Franco-Flemish composer, active at the Habsburg court of Philip II in Spain. He was one of the last members of the Franco-Flemish school, in the closing days of the Renaissance period in music history, and was a prolific composer; however most of his music was lost in the destruction by fire of the library of John IV during the Lisbon earthquake of 1755. Rogier was born in Arras, in present-day France, around 1561. Presumably he received his early training there or nearby, and his talent was sufficient for him to be brought in 1572 to Spain to sing in the choir of Philip II in Madrid, recruited by Geert van Turnhout, Philip's maestro di capilla. Boys were often recruited from the Low Countries to become singers in the imperial chapel; the numerous cathedral schools in the towns of northern France and the Netherlands provided a rich environment from which the Habsburgs could cherry-pick the best musicians. Rogier became assistant director of the choir in 1584, chaplain by 1586, and director of music at the court of Philip in 1586 on the death of the previous director, George de La Hèle. Sometime before 1595 he was also ordained a priest.
Rogier accumulated honors as well, in the form of benefices and prebends; he also received a rich pension from the Bishop of Léon. He died in 1596 in Madrid, asking in his will that his assistant and fellow northerner, Géry de Ghersem, see to the publication of five of his masses. By the time he published them, the dedicatee Philip II had himself died, so he dedicated them to Philip III instead. Ghersem also added one of his own masses to the collection - the only one of his numerous works to survive to the present day complete.

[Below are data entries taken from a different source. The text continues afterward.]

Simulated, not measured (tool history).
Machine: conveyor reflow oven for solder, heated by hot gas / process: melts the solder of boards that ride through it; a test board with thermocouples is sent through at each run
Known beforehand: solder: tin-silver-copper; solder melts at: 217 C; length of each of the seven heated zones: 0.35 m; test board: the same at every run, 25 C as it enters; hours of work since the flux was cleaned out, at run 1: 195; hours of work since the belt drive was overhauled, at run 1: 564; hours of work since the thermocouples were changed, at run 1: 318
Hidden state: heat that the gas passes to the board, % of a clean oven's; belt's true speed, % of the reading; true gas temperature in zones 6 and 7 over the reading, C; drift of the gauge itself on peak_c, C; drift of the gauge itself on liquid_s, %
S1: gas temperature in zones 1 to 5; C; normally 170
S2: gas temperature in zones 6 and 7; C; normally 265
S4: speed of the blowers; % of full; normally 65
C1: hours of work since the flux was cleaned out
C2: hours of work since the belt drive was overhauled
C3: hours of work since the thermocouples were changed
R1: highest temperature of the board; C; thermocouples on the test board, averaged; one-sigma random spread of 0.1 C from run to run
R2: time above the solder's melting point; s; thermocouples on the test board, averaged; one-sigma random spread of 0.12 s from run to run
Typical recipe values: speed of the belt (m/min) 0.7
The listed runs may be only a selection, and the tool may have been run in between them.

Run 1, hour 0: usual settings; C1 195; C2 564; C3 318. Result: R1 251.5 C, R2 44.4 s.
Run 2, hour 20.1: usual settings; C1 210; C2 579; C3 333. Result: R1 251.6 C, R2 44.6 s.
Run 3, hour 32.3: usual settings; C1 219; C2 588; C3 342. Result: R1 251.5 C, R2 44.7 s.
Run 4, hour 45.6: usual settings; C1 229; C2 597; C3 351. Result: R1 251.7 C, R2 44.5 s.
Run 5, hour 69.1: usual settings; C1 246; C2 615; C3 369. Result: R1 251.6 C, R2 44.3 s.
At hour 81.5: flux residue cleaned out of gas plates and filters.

More of Rogier's music remains than that of his compatriot Géry de Ghersem. While most was destroyed in 1755 when the enormous library of John IV burned during the Lisbon earthquake, some had successfully been disseminated through publication or manuscript transmission; some of his work appears in manuscript in places as distant as Mexico (some manuscript psalm settings survive in the archives of Puebla Cathedral).
Rogier wrote both sacred and secular music, but as expected for a composer active in the royal chapel of a deeply religious monarch during the Counter-Reformation, the majority of it is sacred. Two instrumental pieces, possibly arrangements of vocal works, have survived as well. Of the 243 compositions listed in John IV's library catalogue (compiled in Lisbon in 1649), 36 motets, 7 masses, 4 chansons, 4 psalm verse settings, and two presumably instrumental compositions (since they are textless, and appear in collections for instrumental performance) have survived.
His published masses are for from four to six voices; one in manuscript exists in two versions, with one for eight and the other for twelve independent voice parts. Stylistically they recall music written fifty years before, particularly the elaborate polyphonic style of Nicolas Gombert, another member of the Habsburg chapel. Rogier's motets are also in the Franco-Flemish style of mid-century. His secular music, on the other hand, shows some progressive features that anticipate the Spanish music of the early 17th century, for example with their frequent use of syncopation.
Rogier was long a highly-regarded composer, as shown by a laudatory reference in a poem, Laurel de Apolo by Lope de Vega, written in 1630 - more than three decades after his death. His music was published in places as distant as Madrid, Antwerp, and Naples.